Monday Medley - A potpourri of interesting experiences, articles, posts from fellow bloggers which we liked, books we loved, interesting images of fellow travellers or images from our own portfolio. Published on Sundays. We hope it will be a good start to the week ahead......

We were in Bidar in North Karnataka on Vijaya Dashami day. This is the last day of Dasara or Navaratri which is a major festival and one of the few which is celebrated across the country.

We did not expect to see with Ravan and companions in the city. It was surprising to see the effigies of Ravan, Kumbhakaran and Meghnad in the heart of the city as Ram Leela is generally celebrated in North India. The enthusiastic local youth were preparing the Ram Leela ground for Ravan Dhahan or burning of Ravan's effigy in the evening.

The effigies themselves were colourful. All three of them sported thick Moustache typical of the region. The dress they worn was also like the ones traditionally worn by the people in the region.

The facial expression of Ravan said it all. He seems to resigned to his karma where as Kumbhakaran and Meghnad seemed to ready for another bout of fight!

We asked the organisers if we can click these pictures on a sunny afternoon with few clouds hanging in the sky.

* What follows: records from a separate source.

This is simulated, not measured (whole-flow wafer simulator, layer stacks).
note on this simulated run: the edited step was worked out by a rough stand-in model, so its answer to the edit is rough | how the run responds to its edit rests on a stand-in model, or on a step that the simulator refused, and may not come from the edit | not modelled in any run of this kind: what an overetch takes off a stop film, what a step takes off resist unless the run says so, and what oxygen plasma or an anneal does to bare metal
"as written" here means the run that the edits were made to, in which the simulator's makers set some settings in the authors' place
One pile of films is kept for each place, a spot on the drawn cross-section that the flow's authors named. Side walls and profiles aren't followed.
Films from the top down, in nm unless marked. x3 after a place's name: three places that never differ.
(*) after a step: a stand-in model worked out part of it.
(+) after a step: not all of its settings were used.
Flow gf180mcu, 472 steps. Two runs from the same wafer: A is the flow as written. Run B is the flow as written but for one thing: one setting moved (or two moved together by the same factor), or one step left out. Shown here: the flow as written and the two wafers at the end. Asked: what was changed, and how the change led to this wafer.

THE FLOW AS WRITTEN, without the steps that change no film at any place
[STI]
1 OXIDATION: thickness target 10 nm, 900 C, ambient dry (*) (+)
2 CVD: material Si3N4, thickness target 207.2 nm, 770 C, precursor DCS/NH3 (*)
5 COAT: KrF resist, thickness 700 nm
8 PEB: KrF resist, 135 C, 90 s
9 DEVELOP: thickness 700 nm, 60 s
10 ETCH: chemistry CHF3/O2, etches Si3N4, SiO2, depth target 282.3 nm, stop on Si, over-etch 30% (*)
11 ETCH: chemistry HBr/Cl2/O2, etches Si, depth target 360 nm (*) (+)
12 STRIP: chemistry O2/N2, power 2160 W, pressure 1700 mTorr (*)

There you are. The three demons basking in the sun. Click on the picture to see it in original size.


Postscript - Ravan, Kumbhakaran and Meghnad are three important characters in Indian Epic Ramayana. Ram Leela is a tradition of village theater played out in North India depicting the story of Ramayana on the stage during the week of Dasara. The effigies are burnt on the last day of Navratri symbolising defeat of Ravan at the hands of Ram.